From TCS to Tech Mahindra, record deals cheer IT firms in Sept quarter

TCS, the largest, attributed differentiated capabilities for its $4.9-bn deal TCV, of which $1.5 bn came from banking, financial services and insurance (BFSI) and $0.7 bn from retail

IT Sector, tech companies
Representative Image
Romita Majumdar Mumbai
Last Updated : Nov 09 2018 | 5:34 AM IST
The September quarter’s financial results of information technology (IT) majors have delivered festive cheer, at least on the deals front. 

Most of the majors saw impressive order booking, reporting deals with a record amount in total contract value (TCV). Tech Mahindra, for example, reported an all-time high in net new deal wins, with a TCV of $550 million. Infosys recorded its best ever large deal wins in a quarter, with a TCV of $2 billion (the previous highest was $1.2 billion), almost 63 per cent of which were new deals. Tata Consultancy Services (TCS) reported quarterly large-deals (new deals and renewals) with $4.9 billion in TCV (compared to $4.8 billion in the June quarter).

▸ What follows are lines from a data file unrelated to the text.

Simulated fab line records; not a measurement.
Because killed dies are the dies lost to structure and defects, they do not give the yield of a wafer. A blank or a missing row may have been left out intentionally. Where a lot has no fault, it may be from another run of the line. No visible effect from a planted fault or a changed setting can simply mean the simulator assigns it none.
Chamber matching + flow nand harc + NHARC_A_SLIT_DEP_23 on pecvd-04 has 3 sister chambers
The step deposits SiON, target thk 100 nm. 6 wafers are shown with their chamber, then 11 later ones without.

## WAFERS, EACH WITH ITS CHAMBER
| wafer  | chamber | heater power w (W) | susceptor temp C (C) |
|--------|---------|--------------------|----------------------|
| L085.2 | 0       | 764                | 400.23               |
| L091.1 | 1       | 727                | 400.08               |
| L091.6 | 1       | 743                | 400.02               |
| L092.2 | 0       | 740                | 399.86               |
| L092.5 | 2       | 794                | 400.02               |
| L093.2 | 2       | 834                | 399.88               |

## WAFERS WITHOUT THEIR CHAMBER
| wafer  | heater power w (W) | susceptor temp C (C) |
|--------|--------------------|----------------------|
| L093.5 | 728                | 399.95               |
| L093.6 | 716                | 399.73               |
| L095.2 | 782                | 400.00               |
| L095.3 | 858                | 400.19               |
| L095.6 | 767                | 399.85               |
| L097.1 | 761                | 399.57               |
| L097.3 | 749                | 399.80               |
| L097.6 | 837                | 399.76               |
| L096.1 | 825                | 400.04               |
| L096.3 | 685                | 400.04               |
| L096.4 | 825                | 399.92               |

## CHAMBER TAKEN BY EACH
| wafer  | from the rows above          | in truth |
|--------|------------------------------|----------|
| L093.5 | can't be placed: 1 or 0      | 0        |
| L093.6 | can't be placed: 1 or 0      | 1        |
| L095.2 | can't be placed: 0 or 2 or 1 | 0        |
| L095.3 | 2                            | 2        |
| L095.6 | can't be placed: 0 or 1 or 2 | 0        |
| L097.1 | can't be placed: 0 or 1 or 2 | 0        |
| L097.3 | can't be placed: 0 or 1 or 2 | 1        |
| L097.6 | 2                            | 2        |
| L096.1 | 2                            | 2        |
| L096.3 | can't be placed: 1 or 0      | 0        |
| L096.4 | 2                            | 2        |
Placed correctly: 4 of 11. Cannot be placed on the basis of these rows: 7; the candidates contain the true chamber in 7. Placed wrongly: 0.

Wipro did not disclose this number but indicated a good quarter of order booking. “A stronger demand environment was helped by a continued increase in digital sizes, aided by a shift in spending to core transformation and integrated digital deals, as opposed to a consulting-heavy phase earlier. Also, continuing momentum of deals signed that will flow into revenues in the early part of the year,” said Kanwaljeet Saluja, analyst, Kotak Institutional Equities.  

Tech Mahindra (fifth-largest among IT service companies) said it was seeing very interesting deal wins, with clients embarking on transformation plans. 

“We are winning synergy deals which balance out the revenue streams on a quarter-on-quarter basis. Looking at the deal win composition, on the enterprise side, the whole customer experience management and integration of some of our platforms to deliver solutions in the customer experience area has been a big component,” said Manoj Bhatt, its financial head, during a post-earnings meet. 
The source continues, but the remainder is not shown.